The drugs were hidden in his boxer shorts.

There were two green tablets embossed with the word ‘Boom’ and 21 red and blue tablets with the word ‘Logo’ on them.

A later search of his home found a further 14 ecstasy tablets in his bedroom.

The court was told that Bilocerkowicz, who pleaded guilty to two counts of supplying Class A drugs, was at the time a ‘regular user of ecstasy and cocaine’.

He claimed that he had become in debt to another drug dealer to the extent of £2,000 and in order to pay off the debt had assisted in dealing the narcotics.

Prosecutor Emma Keyhoe told the court that Bilocerkowicz said on occasions he would travel to the end of the M62 in Liverpool with another man to pick up consignments of ecstasy, which he would then keep hold of and later sell on to friends and at bars and nightclubs.

She added that he had played a ‘significant role’ in obtaining and dealing the Class A drugs

Defending barrister Phillip Holden told the court that Bilocerkowicz had acted in a ‘naive and immature way’.

He added that his client was of previous good character and since his arrest had moved to Lytham where he had found employment and settled with his girlfriend.

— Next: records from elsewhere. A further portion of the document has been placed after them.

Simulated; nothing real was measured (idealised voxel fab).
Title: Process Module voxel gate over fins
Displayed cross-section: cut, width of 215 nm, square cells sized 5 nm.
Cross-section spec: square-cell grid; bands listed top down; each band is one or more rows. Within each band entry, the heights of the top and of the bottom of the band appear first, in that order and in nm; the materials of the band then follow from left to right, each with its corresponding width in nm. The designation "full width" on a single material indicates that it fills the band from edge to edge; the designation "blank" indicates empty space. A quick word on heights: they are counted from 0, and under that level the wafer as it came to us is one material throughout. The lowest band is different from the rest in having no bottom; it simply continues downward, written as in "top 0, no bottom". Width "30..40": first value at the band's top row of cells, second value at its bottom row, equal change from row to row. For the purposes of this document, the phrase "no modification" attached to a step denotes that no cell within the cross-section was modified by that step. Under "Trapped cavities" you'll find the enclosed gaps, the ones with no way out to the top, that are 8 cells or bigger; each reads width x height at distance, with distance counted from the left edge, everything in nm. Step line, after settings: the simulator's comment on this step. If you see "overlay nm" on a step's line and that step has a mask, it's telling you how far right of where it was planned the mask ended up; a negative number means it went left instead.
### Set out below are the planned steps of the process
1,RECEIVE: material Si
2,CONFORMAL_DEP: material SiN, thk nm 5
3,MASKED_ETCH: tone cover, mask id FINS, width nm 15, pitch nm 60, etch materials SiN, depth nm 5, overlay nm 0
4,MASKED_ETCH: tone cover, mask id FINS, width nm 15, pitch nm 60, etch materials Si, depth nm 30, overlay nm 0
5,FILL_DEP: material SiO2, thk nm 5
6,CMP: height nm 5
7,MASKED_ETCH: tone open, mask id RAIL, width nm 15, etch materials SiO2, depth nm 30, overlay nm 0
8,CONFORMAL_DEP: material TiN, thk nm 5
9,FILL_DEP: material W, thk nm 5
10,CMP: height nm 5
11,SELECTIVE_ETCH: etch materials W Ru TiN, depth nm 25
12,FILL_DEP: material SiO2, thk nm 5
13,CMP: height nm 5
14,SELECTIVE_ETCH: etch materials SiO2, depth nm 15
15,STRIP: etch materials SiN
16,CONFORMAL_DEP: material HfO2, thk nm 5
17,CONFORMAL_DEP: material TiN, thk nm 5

Sentencing Bilocerkowicz to three years detention in a young offenders’ institution, Judge Beverley Lunt, said: “You are not an unintelligent young man so therefore you must have known the risk of dealing drugs.

“By your own admission the night in question wasn’t an isolated incident.

“One sees frequently in the media the dangers of ecstasy, with pictures of young people in comas and worse after taking it. The public must be protected.”